EVIDENCE CONCERNING SMEDLEY'S REPUTATION

¶28. Smedley challenges the trial court's decision to allow two witnesses to testify as to his general reputation for truthfulness in his community. The applicable rule states: The credibility of a witness may be attacked or supported by evidence in the form of opinion or reputation, but subject to these limitations: (1) the evidence may refer only to character for truthfulness or untruthfulness, and (2) evidence of truthful character is admissible only after the character of the witness for truthfulness has been attacked by opinion or reputation evidence or otherwise. Utah R. Evid. 608(a). "Opinion testimony concerning credibility must be limited to testimony addressing a witness's general reputation for truthfulness, leaving the resolution of credibility for the fact-finder." State v. Hoyt, 806 P.2d 204, 211 (Utah Ct. App. 1991) (emphasis added). As long as the testimony relates only to the general reputation for truthfulness of a witness, it is admissible under the rule.

¶29. At trial, plaintiffs presented two character witnesses on rebuttal: John Scott Carter, Layton City Community Development Director, and Beverly Olson, a real estate agent in Davis County. Each testified, in almost identical language, that Smedley did not have a reputation for truthfulness.

¶30. Mr. Carter's testimony was as follows: Question: Do you know the general reputation of Dale Smedley for truth and veracity in and about the community of Davis County at the present time? Yes or No?

Answer: Yes.
. . . .

Question: Mr. Carter, will you please tell the court whether Mr. Smedley's reputation for truth and veracity is good or bad?

Answer: Generally his reputation is bad. ¶31. Ms. Olsen's testimony mirrored Mr. Carter's:  
Question: Do you know the general reputation of Dale Smedley for truth and veracity in and about the community?

Answer: Yes.

Question: Will you please tell the court whether it is good or bad?

Answer: Bad. ¶32. The record makes clear that both witnesses stayed within the narrow confines of Utah Rule of Evidence 608(a) and their testimony related only to Smedley's general reputation in the community, without mention of any specific dishonest acts or untruthful statements. The trial court committed no error in receiving this evidence.

OFFSET FOR WRONGFUL SALE OF SALMON PROPERTY

¶33. Finally, Smedley argues that the trial court erred in failing to grant him an offset for the unauthorized sale of 24 acres of the Salmon property.(3) The trial court found that Smedley's conveyance of the Salmon property was given for security purposes and treated the conveyance as an equitable mortgage.(4) Plaintiffs do not appeal this disposition. Therefore, even though the Glausers held legal title to the property, they held it only as security. It follows that the Glausers had no right to convey that property, except with Smedley's consent. Because Smedley never consented to the conveyance of the 24 acres to Isley, the conveyance was wrongful, and Smedley is entitled to damages in the amount of the value of the 24 acres at the time of the wrongful conveyance. Given the wrongfulness of the conveyance, the Glauser children are not entitled to have that amount adjusted to reflect some incidental economic benefit that Smedley received to the rest of his Salmon property by reason of Isley's early termination of his agricultural lease.

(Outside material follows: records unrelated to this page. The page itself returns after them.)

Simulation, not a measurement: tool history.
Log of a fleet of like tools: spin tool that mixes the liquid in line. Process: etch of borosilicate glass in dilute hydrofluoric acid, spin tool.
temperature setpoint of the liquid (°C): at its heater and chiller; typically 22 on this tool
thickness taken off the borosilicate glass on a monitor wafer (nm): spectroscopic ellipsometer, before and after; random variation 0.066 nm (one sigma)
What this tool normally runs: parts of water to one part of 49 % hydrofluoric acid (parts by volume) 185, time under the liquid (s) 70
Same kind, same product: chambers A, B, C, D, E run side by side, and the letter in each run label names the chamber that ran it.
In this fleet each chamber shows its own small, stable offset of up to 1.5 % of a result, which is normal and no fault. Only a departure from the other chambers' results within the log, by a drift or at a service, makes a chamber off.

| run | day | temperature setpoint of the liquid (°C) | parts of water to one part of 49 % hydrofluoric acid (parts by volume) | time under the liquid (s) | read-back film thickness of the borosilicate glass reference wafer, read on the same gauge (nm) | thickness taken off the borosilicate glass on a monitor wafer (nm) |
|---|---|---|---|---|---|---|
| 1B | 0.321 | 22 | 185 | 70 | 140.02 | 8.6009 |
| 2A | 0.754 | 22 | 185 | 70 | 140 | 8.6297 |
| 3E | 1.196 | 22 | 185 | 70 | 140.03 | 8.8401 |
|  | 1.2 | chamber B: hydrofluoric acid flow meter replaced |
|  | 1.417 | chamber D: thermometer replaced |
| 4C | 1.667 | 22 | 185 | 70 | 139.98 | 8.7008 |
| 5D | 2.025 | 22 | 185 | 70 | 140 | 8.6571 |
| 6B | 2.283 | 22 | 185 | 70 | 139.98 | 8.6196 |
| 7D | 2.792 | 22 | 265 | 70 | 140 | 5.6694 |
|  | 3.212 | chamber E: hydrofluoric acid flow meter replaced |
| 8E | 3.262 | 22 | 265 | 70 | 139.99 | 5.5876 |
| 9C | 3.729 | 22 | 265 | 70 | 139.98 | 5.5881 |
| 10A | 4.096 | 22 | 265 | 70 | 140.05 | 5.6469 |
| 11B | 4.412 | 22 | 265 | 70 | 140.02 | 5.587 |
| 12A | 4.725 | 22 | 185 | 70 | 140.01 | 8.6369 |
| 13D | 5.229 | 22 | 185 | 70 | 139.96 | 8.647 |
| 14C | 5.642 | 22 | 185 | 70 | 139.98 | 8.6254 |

¶34. The trial court erred in failing to award Smedley an offset to reflect the lost value of the 24 acres conveyed without his authorization. We remand for the trial court to determine the value of the conveyed property and to modify the judgment accordingly.

ATTORNEY FEES ON APPEAL

¶35. The trial court found Smedley to be in default of the 1979 agreement and awarded plaintiffs their attorney fees and costs pursuant to Paragraph 4 of the 1979 agreement, which provides in relevant part: Each of the parties agree that in the event of default of either party that the party not in default shall be entitled to reasonable court costs and attorney's fees incurred in the enforcement of this agreement, whether or not suit is commenced. On appeal, plaintiffs have prevailed on all the issues relating to, or arising out of, Smedley's defaults under the 1979 agreement, including the legal effect of the conveyance of the storage shed property, and as to these issues the plaintiffs are entitled to attorney fees reasonably incurred on appeal. See Management Servs. Corp. v. Development Assocs., 617 P.2d 406, 409 (Utah 1980). As to Smedley's right to an offset for the conveyance of the 24 acres of Salmon property, this issue is outside the scope of the 1979 agreement and its attorney fee provision, and the parties will bear their own attorney fees allocable to this issue. We remand so the trial court may calculate and award plaintiffs their allowable, reasonable attorney fees and costs incurred on appeal.

CONCLUSION

¶31. We affirm the trial court's ruling precluding Smedley from presenting parol evidence concerning the intended effect of the deed of the storage sheds to the Glausers. We also affirm the court's decisions to reject Smedley's testimony concerning alleged substitute performance and to allow evidence concerning Smedley's reputation for truthfulness. We remand so the trial court can: (1) ascertain the value of the 24 acres of Salmon property wrongfully sold by the Glausers and modify the judgment against Smedley to reflect this value as an offset and (2) award the fees and costs plaintiffs reasonably incurred in defending this appeal on all the issues except the one concerning the Salmon property.
 
 

______________________________
Gregory K. Orme, Judge -----

WE CONCUR:
 
 

______________________________
Pamela T. Greenwood,
Presiding Judge
 
 
 

______________________________
Russell W. Bench, Judge

1. On March 13, 1980, Smedley gave the Glausers a warranty deed to the Salmon property. Despite plaintiffs' argument to the contrary, the trial court concluded this was not intended to be a conveyance but rather was given as security for the performance of Smedley's obligations. We see no basis on which to disturb this determination.

2. Extrinsic evidence may still be admissible, even if an agreement is found to be integrated, but only in the very limited situations where it is needed to clarify--not contradict--any ambiguous terms in the agreement. See Hall, 890 P.2d at 1026-27. This exception does not apply to this case because Smedley seeks to materially alter, not merely clarify, the terms of the 1979 agreement. Indeed, Smedley never argues that the 1979 agreement is in any way ambiguous as to the absolute nature of the conveyance. He instead argues that parol evidence should always be allowed to show that a deed, absolute on its face, was given for security purposes.

3. Although there was some question at trial as to the exact amount of land that was conveyed to Isley by the Glausers, both sides agree on appeal that the amount was 24 acres.

4. There is no inconsistency in the trial court's permitting Smedley to testify that the deed to the Salmon property was intended to be for security only, while precluding him from similarly testifying as to the storage shed property. This is explained by the fact that what was intended by the deed to the storage shed property is best determined by the parties' extensive and contemporaneous written agreement, while no such written agreement paralleled the Salmon property deed, making recourse to parol evidence necessary once it was claimed the deed to the Salmon property was not really intended to effect an absolute conveyance.